The 250th anniversary of the founding of the United States is a moment to celebrate the ideals that gave birth to this country. But the anniversary also presents an opportunity to ask a difficult question: What does it mean to honor a nation founded on equality when its tax code continues to reinforce inequality?

Tax laws are often viewed as a technical collection of rates, deductions, and credits. In reality, they are one of the most powerful tools through which the nation decides who gets economic opportunity. The tax code deserves closer scrutiny — not simply as a mechanism for raising revenue, but as a tool that has helped drive racial wealth disparities for generations.

The connection between tax policy and racial injustice goes back to the nation’s founding. The Constitution linked taxation and political representation through the Three-Fifths Compromise, embedding racial hierarchy into the country’s governing framework. Enslaved Black people generated enormous wealth for white slaveholders, fueling the country’s economic growth while receiving none of the economic benefits.

From the country’s founding to the end of the Civil War, property taxes on Black slaves were the largest source of revenue for some state governments. At the end of the Civil War, lawmakers presented Black people with an opportunity for a more equitable foundation through the passage of the 13th, 14th, and 15th amendments. Yet all too soon the promise of “40 acres and a mule” was abandoned, denying formerly enslaved Black Americans the assets necessary to build generational wealth.
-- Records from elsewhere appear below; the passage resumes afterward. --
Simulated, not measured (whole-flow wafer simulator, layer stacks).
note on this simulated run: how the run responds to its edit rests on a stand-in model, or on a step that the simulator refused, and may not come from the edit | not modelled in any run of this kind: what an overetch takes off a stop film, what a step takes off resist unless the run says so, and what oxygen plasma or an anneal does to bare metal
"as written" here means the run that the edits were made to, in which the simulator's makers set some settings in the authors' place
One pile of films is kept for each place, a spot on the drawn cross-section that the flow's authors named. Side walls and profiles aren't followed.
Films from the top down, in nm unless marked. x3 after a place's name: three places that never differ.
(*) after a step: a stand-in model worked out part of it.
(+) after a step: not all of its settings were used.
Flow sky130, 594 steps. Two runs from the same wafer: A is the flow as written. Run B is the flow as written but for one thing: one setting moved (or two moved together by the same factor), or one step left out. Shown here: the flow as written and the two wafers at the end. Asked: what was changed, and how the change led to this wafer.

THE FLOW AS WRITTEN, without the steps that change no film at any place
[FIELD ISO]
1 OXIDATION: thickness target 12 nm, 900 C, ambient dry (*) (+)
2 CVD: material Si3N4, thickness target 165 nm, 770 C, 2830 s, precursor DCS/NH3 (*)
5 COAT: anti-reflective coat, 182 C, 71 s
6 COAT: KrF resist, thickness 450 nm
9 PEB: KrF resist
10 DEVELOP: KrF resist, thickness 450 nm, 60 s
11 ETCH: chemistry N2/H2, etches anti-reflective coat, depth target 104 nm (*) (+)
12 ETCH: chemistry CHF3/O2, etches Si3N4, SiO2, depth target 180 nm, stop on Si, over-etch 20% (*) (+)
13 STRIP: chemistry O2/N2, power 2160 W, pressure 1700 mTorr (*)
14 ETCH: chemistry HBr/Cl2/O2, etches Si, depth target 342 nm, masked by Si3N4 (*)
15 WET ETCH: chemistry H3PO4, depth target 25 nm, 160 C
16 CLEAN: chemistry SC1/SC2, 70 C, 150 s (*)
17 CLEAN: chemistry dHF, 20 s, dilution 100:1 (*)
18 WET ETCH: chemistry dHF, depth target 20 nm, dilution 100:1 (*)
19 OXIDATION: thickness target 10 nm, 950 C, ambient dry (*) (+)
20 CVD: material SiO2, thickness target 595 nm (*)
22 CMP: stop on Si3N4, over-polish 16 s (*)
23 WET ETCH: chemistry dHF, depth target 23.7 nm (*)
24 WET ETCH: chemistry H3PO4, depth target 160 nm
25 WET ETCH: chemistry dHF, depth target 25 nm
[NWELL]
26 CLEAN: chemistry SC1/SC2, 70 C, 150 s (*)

American history shows that celebration and injustice can coexist. The 150th anniversary of our founding, in 1926, occurred during the cultural pinnacle of the Harlem renaissance, even as Jim Crow segregation remained firmly entrenched. Black people in the South, with much less income, kept paying just as much taxes as their white counterparts, sometimes more, and contributed substantially to white-only schools while Black schools declined.

The 20th century brought federal policies that expanded prosperity, but not equally. During the New Deal, landmark programs such as Social Security and federally backed mortgages, which were supported by tax revenue from Black households, expanded economic opportunity for millions. But many Black workers and families were excluded from accessing these programs.

As a result of these and other realities, white households hold more than five times the wealth of Black households today. Taxes generate revenue for public goods that help all communities, including Black communities. Yet the tax code does too little to close the racial wealth gap, and in many ways deepens it.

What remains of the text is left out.